This election year was looking bleak for Democrats in the Senate simply because of how lopsided the playing field is. Democrats have 23 seats to defend, while the Republicans who only need to defend 10 seats.
But Senate Democrats’ hopes to keep control of the chamber received a huge boost when Maine’s Republican Senator Olympia Snowe made the surprise announcement she would not seek another term. A win in Maine will be critical for Democrats to make up almost assured losses elsewhere.
Snowe is an historic anomaly in our modern political system. She is a well liked Republican representing what by many measures is a Democratic state. She likely would have won re-election in spite of her party label, because during her decades long history as a public figure she has built a lot of personal good will with voters. People were voting for her and not her party. She is basically a Senate remnant from a different political time. With her personal appeal out of the picture, the Senate seat should revert back to modern political patterns.
Maine has become a state that now strongly favors Democrats. That is why during a huge 2010 Republican wave, Democrats still managed to hold on to both of Maine’s congressional districts.
It is the 12th most Democratic state and 12th most liberal state according to Gallup. It is also the state where President Obama has his 16th highest job approval rating.
In 2008 Obama only won 52.9% of the national popular vote, but he carried Maine with 57.7% of the vote. This made Maine Obama ‘s 11th best performing state. With 2012 being a presidential year, turnout among young voters that lean Democratic should again be high.

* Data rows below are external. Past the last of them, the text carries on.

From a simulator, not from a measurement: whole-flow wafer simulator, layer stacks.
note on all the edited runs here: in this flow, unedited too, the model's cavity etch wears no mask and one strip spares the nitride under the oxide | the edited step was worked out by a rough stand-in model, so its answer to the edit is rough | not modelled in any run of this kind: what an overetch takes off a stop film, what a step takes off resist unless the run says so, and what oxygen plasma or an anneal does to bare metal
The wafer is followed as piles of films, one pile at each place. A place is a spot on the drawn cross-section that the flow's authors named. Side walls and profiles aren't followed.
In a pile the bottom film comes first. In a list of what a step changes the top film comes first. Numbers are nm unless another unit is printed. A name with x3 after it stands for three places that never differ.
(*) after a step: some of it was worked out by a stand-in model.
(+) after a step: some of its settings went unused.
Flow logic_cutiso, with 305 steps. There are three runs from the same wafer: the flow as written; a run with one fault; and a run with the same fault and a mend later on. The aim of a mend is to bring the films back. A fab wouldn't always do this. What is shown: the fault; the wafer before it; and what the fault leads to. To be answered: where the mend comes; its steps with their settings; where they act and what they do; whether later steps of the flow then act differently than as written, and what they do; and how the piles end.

Unless there’s a Republican candidate who is incredibly popular, which currently doesn’t appear to exist, or a massive national swing towards the Republican party before November, a Democrat should win this seat.
One aspect of the growing polarization and unification of political parties in America is that elections become more predictable based on demographic trends. Legacy politicians like Snowe who managed over decades to make themselves their own brand could buck this national dynamic. With Snowe and her brand gone, though, what will likely matter most is the party brands. And in Maine the preferred brand is clearly Democratic.